Tuesday, June 30, 2026

Priorities

Work Log


Export BigQuery results into Google Drive — DA-1348

Situation

Yesterday, I already created an exploration document about exporting BigQuery query results into Google Drive. Today, I planned to implement the exploration document by creating an example of the integration within the Airflow.

Tasks

Create an Airflow DAG to export BigQuery query results into Google Drive.

Actions

Step 1. Create an Image and push into Artifact Registry.

rclone.conf
[gdrive]
type = drive
scope = drive
service_account_file = <service-account-json>

; https://drive.google.com/drive/folders/<root-folder-id>
root_folder_id = <root-folder-id>
Dockerfile
FROM google/cloud-sdk:alpine

COPY --from=rclone/rclone:latest /usr/local/bin/rclone /usr/local/bin/rclone
RUN apk add --no-cache bash

WORKDIR /app
COPY sync.sh .
COPY rclone.conf .
RUN chmod +x sync.sh
sync.sh
#!/bin/bash

GCS_BUCKET="gs://${BUCKET_ID}"
DRIVE_REMOTE="gdrive"
GCS_GLOB="${GCS_BUCKET}/${USER_ID}/${QUERY_ID}/${QUERY_ID}_*.csv"
QUERY=$(cat "${QUERY_PATH}")

gcloud auth activate-service-account --key-file="${GOOGLE_APPLICATION_CREDENTIALS}"
bq query --use_legacy_sql=false \
"EXPORT DATA OPTIONS (
   uri      = '${GCS_GLOB}',
   format   = 'CSV',
   header   = true,
   overwrite = true
 ) AS
 ${QUERY}"

# If the file size is greater than 100 MB, throw an error.
# This is to ensure the Airflow VM Instance keep running.
MAX_BYTES=$((100 * 1024 * 1024))
TOTAL_BYTES=$(gcloud storage du -s "${GCS_GLOB}" | awk '{print $1}')
if [ "${TOTAL_BYTES}" -gt "${MAX_BYTES}" ]; then
  echo "Total size ${TOTAL_BYTES} bytes exceeds the ${MAX_BYTES} bytes (100 MB) limit." >&2
  exit 1
fi

TMP="$(mktemp -d)"
trap 'rm -rf "$TMP"' EXIT
gcloud storage cp "${GCS_GLOB}" "${TMP}/"

rclone config show
rclone sync "${TMP}" "${DRIVE_REMOTE}:${USER_ID}/${QUERY_ID}"

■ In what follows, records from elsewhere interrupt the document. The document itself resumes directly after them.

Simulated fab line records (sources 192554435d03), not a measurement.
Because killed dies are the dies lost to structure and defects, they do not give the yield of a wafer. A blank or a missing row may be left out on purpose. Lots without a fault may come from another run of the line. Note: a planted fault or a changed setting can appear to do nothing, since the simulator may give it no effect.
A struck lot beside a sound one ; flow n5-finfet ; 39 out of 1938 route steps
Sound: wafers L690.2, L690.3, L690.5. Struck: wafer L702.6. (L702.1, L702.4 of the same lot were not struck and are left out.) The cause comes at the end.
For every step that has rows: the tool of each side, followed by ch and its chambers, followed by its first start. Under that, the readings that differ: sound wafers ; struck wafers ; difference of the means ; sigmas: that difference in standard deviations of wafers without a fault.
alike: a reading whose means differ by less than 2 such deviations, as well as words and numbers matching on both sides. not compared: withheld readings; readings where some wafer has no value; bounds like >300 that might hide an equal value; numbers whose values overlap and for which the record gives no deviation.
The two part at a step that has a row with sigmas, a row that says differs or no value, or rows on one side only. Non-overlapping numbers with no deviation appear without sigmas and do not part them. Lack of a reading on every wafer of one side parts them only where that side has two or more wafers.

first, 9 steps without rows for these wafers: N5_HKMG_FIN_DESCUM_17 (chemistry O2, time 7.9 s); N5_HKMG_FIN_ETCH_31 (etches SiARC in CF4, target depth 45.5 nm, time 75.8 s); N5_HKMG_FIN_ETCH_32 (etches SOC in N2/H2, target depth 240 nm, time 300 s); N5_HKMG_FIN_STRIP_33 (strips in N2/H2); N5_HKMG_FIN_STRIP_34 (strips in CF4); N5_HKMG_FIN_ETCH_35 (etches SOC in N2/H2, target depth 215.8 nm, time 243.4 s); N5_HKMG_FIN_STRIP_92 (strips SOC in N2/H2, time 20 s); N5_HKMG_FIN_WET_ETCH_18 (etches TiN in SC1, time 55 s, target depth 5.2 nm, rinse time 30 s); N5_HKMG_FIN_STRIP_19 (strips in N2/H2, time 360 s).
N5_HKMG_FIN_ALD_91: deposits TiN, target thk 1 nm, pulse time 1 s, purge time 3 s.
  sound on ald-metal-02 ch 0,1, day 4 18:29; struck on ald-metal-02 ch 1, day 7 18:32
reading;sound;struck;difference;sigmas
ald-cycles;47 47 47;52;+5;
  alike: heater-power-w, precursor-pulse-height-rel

Step 2. Create an Airflow DAG, and use the created Image.

...

t1 = DockerOperator(
    task_id='run_task_1',
    image='bigquery_to_gdrive:0.0.9',
    mounts=[
        Mount(source='/secrets', target='/secrets', type='bind'),
        Mount(source='/scripts', target='/scripts', type='bind'),
    ],
    api_version='auto',
    auto_remove=True,
    command="sh /app/sync.sh ",
    docker_url="unix://var/run/docker.sock",
    network_mode="bridge",
    dag=dag,
    environment = {
        'GOOGLE_APPLICATION_CREDENTIALS':'<service-account-json>',
        'USER_ID':'<user-id>',
        'QUERY_ID':'<query-id>',
        'QUERY_PATH':'<query-path>',
        'BUCKET_ID':'<bucket-id>',
        'RCLONE_CONFIG':'<rclone-config>',
    },
    xcom_all=True,
    tty=True,
)

t1

Result

Currently, We have a workflow for exporting the BigQuery query results into Google Drive. Furthermore, I already created a playbook for this workflow so that the data stakeholders can create the workflow by themselves.


Blockers

N/A

Carry-overs

Reflection

N/A